Updated on 2024-12-23 GMT+08:00

Overview

What Is Near Data Processing?

Near Data Processing (NDP) is a compute pushdown solution to improve data query efficiency. For data-intensive queries, operations such as column extraction, aggregation calculation, and condition filtering are pushed down to multiple nodes on a distributed storage layer for parallel execution. This reduces query processing pressure on compute nodes, improves parallel processing capabilities, and saves network traffic.

How It Works

GaussDB(for MySQL) uses an architecture with decoupled storage and compute to reduce network traffic. Based on this architecture, NDP is used to accelerate data queries. Without NDP, all raw data needs to be transmitted from storage nodes to compute nodes for query processing. NDP pushed the most I/O-intensive and CPU-intensive query tasks down to storage nodes. Only the required columns and filtered rows or aggregated results are sent back to compute nodes, greatly reducing network traffic. Additionally, parallel processing across storage nodes reduces the CPU usage of compute nodes and improves the query efficiency.

NDP is integrated with parallel query. Pages are prefetched in batches to realize the entire process in parallel. The query execution efficiency is greatly improved.

Figure 1 How NDP works

Scenarios

NDP is suitable for the following scenarios:

  • Projection

    Column pruning: Only the fields required by a query statement are sent to the compute node.

  • Aggregate

    Typical aggregation operations include COUNT, SUM, AVG, MAX, MIN, and GROUP BY. Only the aggregated results (not all tuples) are sent to the query engine. COUNT (*) is the most common.

  • SELECT - WHERE clause for filtering

    Common condition expressions are COMPARE(>=,<=,<,>,==), BETWEEN, IN, AND/OR, and LIKE.

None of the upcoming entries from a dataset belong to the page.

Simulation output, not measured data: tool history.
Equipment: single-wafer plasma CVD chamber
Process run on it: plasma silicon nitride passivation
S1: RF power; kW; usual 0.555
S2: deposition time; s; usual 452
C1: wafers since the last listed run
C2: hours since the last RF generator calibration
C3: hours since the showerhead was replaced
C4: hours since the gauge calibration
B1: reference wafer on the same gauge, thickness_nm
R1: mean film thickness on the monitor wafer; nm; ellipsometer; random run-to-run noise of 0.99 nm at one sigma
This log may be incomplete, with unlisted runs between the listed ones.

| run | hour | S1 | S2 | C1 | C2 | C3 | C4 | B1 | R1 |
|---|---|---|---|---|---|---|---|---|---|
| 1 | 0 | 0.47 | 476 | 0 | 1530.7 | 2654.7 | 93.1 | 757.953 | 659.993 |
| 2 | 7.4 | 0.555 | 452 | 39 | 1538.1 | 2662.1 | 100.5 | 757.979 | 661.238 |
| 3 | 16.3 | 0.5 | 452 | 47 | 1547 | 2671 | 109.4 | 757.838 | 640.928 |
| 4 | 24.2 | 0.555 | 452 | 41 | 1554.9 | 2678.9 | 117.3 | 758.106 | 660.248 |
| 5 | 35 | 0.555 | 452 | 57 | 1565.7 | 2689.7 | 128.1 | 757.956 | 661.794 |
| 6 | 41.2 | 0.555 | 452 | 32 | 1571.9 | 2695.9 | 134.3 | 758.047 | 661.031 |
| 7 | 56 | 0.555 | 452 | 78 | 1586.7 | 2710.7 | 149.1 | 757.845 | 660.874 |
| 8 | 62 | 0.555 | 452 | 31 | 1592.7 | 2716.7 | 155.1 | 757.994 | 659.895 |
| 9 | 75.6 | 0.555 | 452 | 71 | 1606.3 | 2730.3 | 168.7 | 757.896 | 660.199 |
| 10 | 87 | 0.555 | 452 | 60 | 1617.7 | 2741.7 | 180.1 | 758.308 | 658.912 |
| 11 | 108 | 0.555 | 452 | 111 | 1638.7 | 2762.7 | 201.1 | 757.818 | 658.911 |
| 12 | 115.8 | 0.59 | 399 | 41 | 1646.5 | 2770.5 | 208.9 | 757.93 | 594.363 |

    A filter expression is executed on the storage nodes. Only the rows that meet the conditions are sent to the compute node.

Application Constraints

  1. InnoDB tables.
  2. Tables with rows in the COMPACT or DYNAMIC format.
  3. Primary keys or B-tree indexes. Hash and full-text indexes are not supported.
  4. SELECT statements among the DML statements. INSERT INTO SELECT statements and SELECT statements that will lock rows (such as SELECT FOR SHARE/UPDATE) are not supported.
  5. Expressions with numeric, log, time, or partial string types (CHAR and VARCHAR). The utf8mb4 and utf8 character sets are supported.
  6. Expression predicates with comparison operators (<,>,=,<=,>=,!=), IN, NOT IN, LIKE, NOT LIKE, BETWEEN AND, and AND/OR.

Parameters

Table 1 Parameter description

Parameter

Level

Description

ndp_mode

Global

NOTE:
  • To enable NDP at the global level, contact technical support.
  • NDP is in the test phase. There are 10 test users in total.

Enables or disables NDP.

Value: off or on

Default value: off